Over Alderley


Intending to visit the National Trust woodland area on Alderley Edge I made the mistake of stopping off just before, in the hamlet of Over Alderley.

I wanted to have a picture of this striking looking building, unmissable when driving from Alderley Edge to Macclesfield.

With its stone-flag roof and black and white half-timbering it has an ancient feel to it but in reality is only about 100 years old and was built as a smithy for the Brocklehurst Estate.

The hearth of the forge is still there against the back wall with the anvil before it, as of old, but the drill on the left is electric powered and an oxy-acetylene torch rests on it - a mixture of old and 'new'.

Across the road is this farmhouse ...

... and next door is the Village Hall both showing unmistakable signs of their common origin and design.

Looking east across the field behind the smithy with the hazy blue of distant Shutlingsloe just visible on the right.

Sighted, and quickly clicked, between the bars of the gate as it scuttled across, the first of many dark coloured cock pheasants I would see that afternoon.

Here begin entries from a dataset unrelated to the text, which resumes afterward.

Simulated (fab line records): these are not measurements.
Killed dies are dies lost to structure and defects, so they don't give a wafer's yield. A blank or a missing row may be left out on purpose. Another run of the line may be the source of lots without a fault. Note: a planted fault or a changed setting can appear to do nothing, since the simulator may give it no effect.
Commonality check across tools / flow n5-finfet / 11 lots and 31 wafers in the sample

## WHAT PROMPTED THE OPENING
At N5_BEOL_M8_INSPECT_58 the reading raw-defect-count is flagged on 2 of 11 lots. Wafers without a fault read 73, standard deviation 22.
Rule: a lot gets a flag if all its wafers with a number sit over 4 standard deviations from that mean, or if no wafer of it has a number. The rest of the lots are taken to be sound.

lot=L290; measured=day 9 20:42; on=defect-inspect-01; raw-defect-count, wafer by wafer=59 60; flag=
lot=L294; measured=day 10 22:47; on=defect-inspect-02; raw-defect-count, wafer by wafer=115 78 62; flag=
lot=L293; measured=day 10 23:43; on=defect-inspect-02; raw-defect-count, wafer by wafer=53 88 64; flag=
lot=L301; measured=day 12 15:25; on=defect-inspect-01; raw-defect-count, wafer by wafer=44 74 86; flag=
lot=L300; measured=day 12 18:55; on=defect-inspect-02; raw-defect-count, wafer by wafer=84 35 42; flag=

The fields corroborate the Harvest Festival celebrations - all is safely gathered in, here a field of maize stripped ready for winter ploughing.

This field has already been ploughed and sown and the green shoots are already breaking through - and look there's Jodrell Bank!

Here I am wandering about the Cheshire lanes away from where I was headed ...

... past sunlit copses ...

... finding enticing looking footpaths ...

... with stiles to spare! Was this one merely wrongly placed or did somebody steal the fence/hedge?